Earlier this morning one of my Facebook friends posted that her father passed away last night. She kept her post short and sweet, because as is to be expected, she was full of shock and sadness. On one hand you really don't want to get online and share that type of grief before you've figured out how to reconcile it your damn self, but on the other hand--with some exceptions--the people who you Facebook with represent your circle of friends. It's a Catch-22.
Anyway, this person's friends starting posting their thoughts, prayers and condolences and then the dreaded phrase reared its incorrect head, "Sorry for your lost".
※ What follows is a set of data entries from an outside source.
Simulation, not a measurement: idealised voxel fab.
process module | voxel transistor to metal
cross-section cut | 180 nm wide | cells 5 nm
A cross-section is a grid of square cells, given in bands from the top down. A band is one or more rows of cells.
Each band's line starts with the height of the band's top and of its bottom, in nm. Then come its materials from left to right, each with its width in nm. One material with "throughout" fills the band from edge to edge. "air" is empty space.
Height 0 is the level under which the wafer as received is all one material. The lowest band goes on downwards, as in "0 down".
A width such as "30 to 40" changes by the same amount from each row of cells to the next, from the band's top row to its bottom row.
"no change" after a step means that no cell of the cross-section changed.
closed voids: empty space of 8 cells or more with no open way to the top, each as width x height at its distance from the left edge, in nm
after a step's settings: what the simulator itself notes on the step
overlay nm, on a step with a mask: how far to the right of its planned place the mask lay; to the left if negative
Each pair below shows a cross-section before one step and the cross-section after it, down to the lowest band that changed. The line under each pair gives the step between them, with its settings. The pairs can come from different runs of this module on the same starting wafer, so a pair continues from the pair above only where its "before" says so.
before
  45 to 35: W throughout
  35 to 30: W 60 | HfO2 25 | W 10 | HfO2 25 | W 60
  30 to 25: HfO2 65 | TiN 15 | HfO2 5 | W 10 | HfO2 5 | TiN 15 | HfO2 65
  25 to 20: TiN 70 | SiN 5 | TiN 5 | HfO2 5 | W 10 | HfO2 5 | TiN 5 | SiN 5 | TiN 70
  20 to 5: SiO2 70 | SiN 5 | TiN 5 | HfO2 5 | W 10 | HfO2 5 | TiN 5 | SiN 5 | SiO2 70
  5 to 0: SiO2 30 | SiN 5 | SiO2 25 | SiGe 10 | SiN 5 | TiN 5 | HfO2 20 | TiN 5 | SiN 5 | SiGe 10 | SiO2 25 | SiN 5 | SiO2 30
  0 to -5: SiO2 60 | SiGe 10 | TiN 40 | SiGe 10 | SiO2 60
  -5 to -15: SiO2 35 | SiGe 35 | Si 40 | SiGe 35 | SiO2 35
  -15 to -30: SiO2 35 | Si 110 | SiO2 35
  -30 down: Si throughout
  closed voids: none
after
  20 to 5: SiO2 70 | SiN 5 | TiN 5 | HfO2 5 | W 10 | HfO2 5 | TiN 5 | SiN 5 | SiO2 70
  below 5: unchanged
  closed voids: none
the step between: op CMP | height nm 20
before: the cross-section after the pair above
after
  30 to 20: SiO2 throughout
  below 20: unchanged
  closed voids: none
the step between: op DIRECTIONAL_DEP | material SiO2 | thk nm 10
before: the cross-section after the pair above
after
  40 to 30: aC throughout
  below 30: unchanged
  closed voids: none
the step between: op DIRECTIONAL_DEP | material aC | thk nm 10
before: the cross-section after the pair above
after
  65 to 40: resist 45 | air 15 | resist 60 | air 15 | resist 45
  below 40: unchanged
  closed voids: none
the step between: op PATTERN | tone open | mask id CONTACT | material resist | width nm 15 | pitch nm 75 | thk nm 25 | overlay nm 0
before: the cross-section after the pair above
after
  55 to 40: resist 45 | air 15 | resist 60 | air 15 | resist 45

Now before I saw "sorry for your lost", I was fully prepared to post my own message which would have said something about condolences, prayers and thoughts. That's the mature side of me. But immediately upon seeing that incorrect phrase, the immature side of me took over, and I just thought of a laundry list of jokes and inappropriate things to type. I won't list them here, but the best one I came up with was, "YOU FIND THAT DEAD MAN!". Again, I know that is wrong and immature, but come on, how can full grown adults be unable to discern between "loss" and "lost"? The person who experienced the loss is probably too crestfallen to say anything, and I damn sure want to, but I won't. I tell you this much though, if I ever post about a death in my family, and someone puts "sorry for your lost" on my page, I'm pressing pause on the grief, and I am "going in on them" as the kids say. Believe that.